Word embeddings like Word2Vec or GloVe are trained to capture semantic relationships among words in a static manner. e.g, the vectors for ‘king’ and ‘queen’ will be closer in this vector space than the vectors for ‘king’ and ‘apple’. Self-attention mechanism computes relationships between words in a given input sequence, adjusting the relationships based on the context provided by the sequence.

Word embeddings are pre-trained and remain static during subsequent tasks and the self-attention mechanism’s weights are learned during training and can adapt to the task at hand. Self-attention can capture complex patterns and long-range dependencies in the data, which is particularly useful in tasks like translation, summarisation, and others where understanding the relationships between all parts of the input is crucial.

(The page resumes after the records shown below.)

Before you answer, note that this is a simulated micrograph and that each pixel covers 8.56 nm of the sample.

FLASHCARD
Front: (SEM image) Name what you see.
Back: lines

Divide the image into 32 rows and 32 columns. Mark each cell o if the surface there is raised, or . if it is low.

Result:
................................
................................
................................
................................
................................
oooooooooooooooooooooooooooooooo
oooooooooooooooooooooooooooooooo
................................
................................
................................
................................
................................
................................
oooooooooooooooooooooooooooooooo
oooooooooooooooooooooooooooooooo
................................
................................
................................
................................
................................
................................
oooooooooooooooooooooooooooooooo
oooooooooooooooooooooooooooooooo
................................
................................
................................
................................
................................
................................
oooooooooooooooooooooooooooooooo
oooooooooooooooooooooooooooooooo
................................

Both word embeddings and self-attention help in understanding relationships between words, they just do so in different manners - one in a static pre-trained manner capturing semantic similarity, and the other dynamically, learning contextual relationships within the given input.


@lawrence and @hackyon, thanks for the explanation(s).

Would it be correct to say that the Embeddings are specific to the language, and the self-attention is specific (and learned) for the data set and task being solved?

@TMosh. Yup, that makes sense!

I think the “pre-training” and “training” terms can be a little bit confusing. Both word embeddings and self-attention can technically be pre-trained and trained/fine-tuned as necessary. I think the main takeaway here is that word embeddings are usually trained separately from self-attention.

1 Like

Thanks a lot. Very nice explanation.

Great explanation, Thanks a lot.